I'm going to build a new AMD system and would like to rebuild my existing system and donate it to my local senior center. I currently have a 2.5 year old Dell Inspiron 530 system with a Q6600 GO CPU and a Foxconn G33M MB (Dell version). I would like to rebuild this using the Q6600 GO CPU and a new motherboard with overclocking capabilities (the Foxconn has zero OCing options - thanks Dell!). New to OCing but I understand the Q6600 GO is a good CPU for OCing.

I would reuse the memory (Corsair 2x1GB DDR2 800 CL4), the WD 320GB 7200 RPM Sata HDD, the TSST Sata DVD/CD-RW, the PSU (430W), the Radeon HD 2400 Pro video card and the case. I would upgrade from Windows XP Pro SP3 to Windows 7 HP 64-bit and add a XIGMATEK HDT-SD964 92mm Rifle CPU Cooler.

Looking for recommendations/feedback on the following MB. Reliability, ease of OCing, BIOS options, etc.
Gigabyte G41M-ES2L Motherboard
ASUS P5G41-M LE/CSM Motherboard
MSI G41TM-E43 Motherboard
ASUS P5G41C-M Motherboard
Gigabyte GA-G41M-COMBO Intel G41 Motherboard
The last two are combo boards supporting both DDR2 and DDR3. Prices are between $60 and $70.

TIA for any information
6 answers Last reply Best Answer
More about overclockable socket motherboard
  1. 1) Very kind of you to donate your old system to the Senior Center. With that said, why do you want to overclock the system for the Senior Center? Why not just wipe it clean and call it a day? I have no issues with you wanting to overclock but don't see the reason for it.

    2) If you do want to overclock, I would go with the ASUS P5G41C-M since it gives you DDR3 support at the same cost of a standard DDR2. All four boards will overclock the same but I would maybe give the slight edge to ASUS (IMO).
  2. tecmo34 said:
    1) Very kind of you to donate your old system to the Senior Center. With that said, why do you want to overclock the system for the Senior Center? Why not just wipe it clean and call it a day? I have no issues with you wanting to overclock but don't see the reason for it.

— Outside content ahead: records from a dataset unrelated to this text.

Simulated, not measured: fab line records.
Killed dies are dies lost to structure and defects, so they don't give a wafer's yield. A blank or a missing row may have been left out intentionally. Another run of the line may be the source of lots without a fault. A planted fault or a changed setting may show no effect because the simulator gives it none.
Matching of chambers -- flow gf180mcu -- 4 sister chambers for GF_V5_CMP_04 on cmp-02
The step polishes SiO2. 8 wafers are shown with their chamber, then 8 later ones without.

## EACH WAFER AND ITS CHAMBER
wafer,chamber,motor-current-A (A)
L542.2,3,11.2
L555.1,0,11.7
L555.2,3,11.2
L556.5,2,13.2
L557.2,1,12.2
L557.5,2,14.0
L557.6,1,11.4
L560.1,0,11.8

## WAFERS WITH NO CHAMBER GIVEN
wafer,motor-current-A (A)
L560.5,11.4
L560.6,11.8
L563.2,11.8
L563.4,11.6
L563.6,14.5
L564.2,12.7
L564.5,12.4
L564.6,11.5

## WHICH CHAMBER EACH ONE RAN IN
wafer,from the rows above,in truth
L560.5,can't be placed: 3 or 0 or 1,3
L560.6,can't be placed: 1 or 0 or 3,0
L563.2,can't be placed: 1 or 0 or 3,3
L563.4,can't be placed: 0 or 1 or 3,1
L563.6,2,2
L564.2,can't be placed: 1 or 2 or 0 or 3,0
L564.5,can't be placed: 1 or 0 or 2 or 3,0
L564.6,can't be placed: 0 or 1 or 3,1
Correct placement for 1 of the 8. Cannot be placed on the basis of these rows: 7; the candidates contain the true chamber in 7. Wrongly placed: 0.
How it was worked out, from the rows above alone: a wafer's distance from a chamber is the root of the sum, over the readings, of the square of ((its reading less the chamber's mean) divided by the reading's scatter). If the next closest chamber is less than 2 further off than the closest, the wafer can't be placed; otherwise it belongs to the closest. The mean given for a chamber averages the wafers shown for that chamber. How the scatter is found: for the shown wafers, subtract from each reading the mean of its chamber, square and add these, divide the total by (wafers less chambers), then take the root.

    Thanks for the reply. Good question. Normally, you would be correct, I would just wipe it clean, install the Dell OEM Windows XP and walk away from it. I have been wanting to experiment with OCing for a while now and this seemed like a good opportunity to do it, just to get the experience of the sequence of steps necessary to accomplish a stable OC. I wouldn't go for anything extreme, say 3.2 GHz from the Q6600's stock 2.4GHz. Not trying to sound too altruistic here but for a couple of hundred $ I would get a good test platform, valuable experience, and a larger write-off after donating the entire box to the SC. ;)
  3. Good point... Get the noob overclocking out of the way on an old system before you risk it on your newer high $ system.
  4. My thoughts exactly! I would like to add another candidate to the mix. It's a few bucks more but has a newer North (G43) and South (ICH10) bridge and an onboard IEEE1394a header which the other boards don't. The old Dell has a front panel IEEE1394a port. Not a major deal. I have never used an Intel board.
    Intel LGA 775 Intel G43 HDMI Micro ATX Intel Motherboard
  5. Best answer
    It is an option but Intel boards aren't known for being the best overclockers. I would stick with the ASUS board for your overclocking experience. :)
  6. Best answer selected by highcountryrider.